By Jasmine Sadry
107319187 Whats Longer Than A Larry Brown Coaching Gig?

Larry Brown, head coach of the Charlotte Bobcats shouts out orders to his team as they take on the New Jersey Nets. (credit: Getty Images)

It’s being reported that Hall of Famer Larry Brown is the pick to be the next head basketball coach at SMU, even though Larry is saying as of last night, “At this point, I have not been offered the job so I cannot have accepted it.”

Apparently, the only hold up in making all of this officially official is who Brown will hire as his assistants. He wants to put Illinois State coach Tim Jankovich in as his guy with a “coach-in-waiting” clause in his contract — meaning he’d be the man when the 71-year-old Brown decides that he’s had enough.

Brown hasn’t coached since 2010, when he resigned from the NBA’s Charlotte Bobcats.

But, if you’re keeping score at home, he’s had 13… COUNT EM… THIRTEEN coaching positions over a span of nearly 40 years.

That’s a LOT of suits, ties, and school lapel pins to keep up with.

Mathematically speaking (we’ll just go with that to make my following list sound remotely credible) it’s safe to say that Brown’s tenures aren’t very long lived.

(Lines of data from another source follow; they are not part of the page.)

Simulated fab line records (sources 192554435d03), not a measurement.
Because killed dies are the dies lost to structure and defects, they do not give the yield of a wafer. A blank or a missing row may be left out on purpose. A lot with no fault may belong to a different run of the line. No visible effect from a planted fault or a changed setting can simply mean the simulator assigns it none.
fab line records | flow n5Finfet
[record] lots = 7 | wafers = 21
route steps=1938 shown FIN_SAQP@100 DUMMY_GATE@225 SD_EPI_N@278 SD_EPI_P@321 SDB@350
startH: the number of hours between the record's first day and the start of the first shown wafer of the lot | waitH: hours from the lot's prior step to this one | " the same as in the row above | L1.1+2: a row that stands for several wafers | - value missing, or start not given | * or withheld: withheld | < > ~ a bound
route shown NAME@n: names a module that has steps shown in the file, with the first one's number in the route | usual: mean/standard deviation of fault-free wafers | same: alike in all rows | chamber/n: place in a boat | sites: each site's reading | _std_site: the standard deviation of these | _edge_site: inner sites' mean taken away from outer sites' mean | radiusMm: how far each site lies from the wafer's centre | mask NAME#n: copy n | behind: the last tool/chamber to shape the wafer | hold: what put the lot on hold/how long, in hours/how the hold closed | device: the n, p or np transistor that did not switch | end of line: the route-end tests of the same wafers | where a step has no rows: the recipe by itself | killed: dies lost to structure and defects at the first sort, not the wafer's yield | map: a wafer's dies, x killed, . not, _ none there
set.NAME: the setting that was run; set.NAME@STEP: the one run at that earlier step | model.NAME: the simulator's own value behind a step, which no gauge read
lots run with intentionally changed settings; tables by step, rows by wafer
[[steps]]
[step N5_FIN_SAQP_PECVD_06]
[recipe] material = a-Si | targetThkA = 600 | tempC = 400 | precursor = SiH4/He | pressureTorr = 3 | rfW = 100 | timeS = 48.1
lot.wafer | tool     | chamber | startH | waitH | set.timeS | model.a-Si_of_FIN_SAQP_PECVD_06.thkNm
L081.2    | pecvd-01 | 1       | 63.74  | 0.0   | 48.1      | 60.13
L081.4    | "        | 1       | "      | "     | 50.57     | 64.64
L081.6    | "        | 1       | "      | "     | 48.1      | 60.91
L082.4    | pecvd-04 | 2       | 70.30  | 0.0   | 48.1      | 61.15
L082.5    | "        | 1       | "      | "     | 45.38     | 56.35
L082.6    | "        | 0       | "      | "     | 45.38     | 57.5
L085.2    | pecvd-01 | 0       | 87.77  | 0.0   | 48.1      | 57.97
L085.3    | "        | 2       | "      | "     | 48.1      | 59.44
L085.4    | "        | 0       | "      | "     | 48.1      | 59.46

Things That Last Longer Than A Larry Brown Coaching Gig:

  • The amount of time Kim Kardashian spends with each man she hops from and to.
  • Josh Hamilton in a Sherlock’s bathroom stall.
  • A Rick Pitino sexual encounter.
  • Career of an Asian point guard in the NBA.
  • A Dez Bryant Under Armour endorsement, or how quickly he bolts out of a jewelry store when he’s shown the receipt.
  • T.O.’s reality show.
  • The down time between Cromartie babies being knocked out.
  • Jay Cutler in the pocket.
  • MJ’s baseball career.
  • Tweezers anywhere near Anthony Davis’ unibrow.
  • Fried chicken and beer in the Red Sox clubhouse.
  • Twinkies in front of CC Sabathia and/or Joba Chamberlain.
  • Vicodin in Ryan Leaf’s cookie jar.
  • Bottled liquor in Miggy Cabrera’s car.
  • Bill Belichick at a hooded sweatshirt liquidation sale.
  • Rob Gronkowski in a Mensa meeting.
  • The collective time it allegedly takes for Delonte West to allegedly pick your mom up allegedly at a bar and allegedly close the deal at an alleged nearby hotel.
  • Tony Romo’s flip motion on switching his ballcap backward.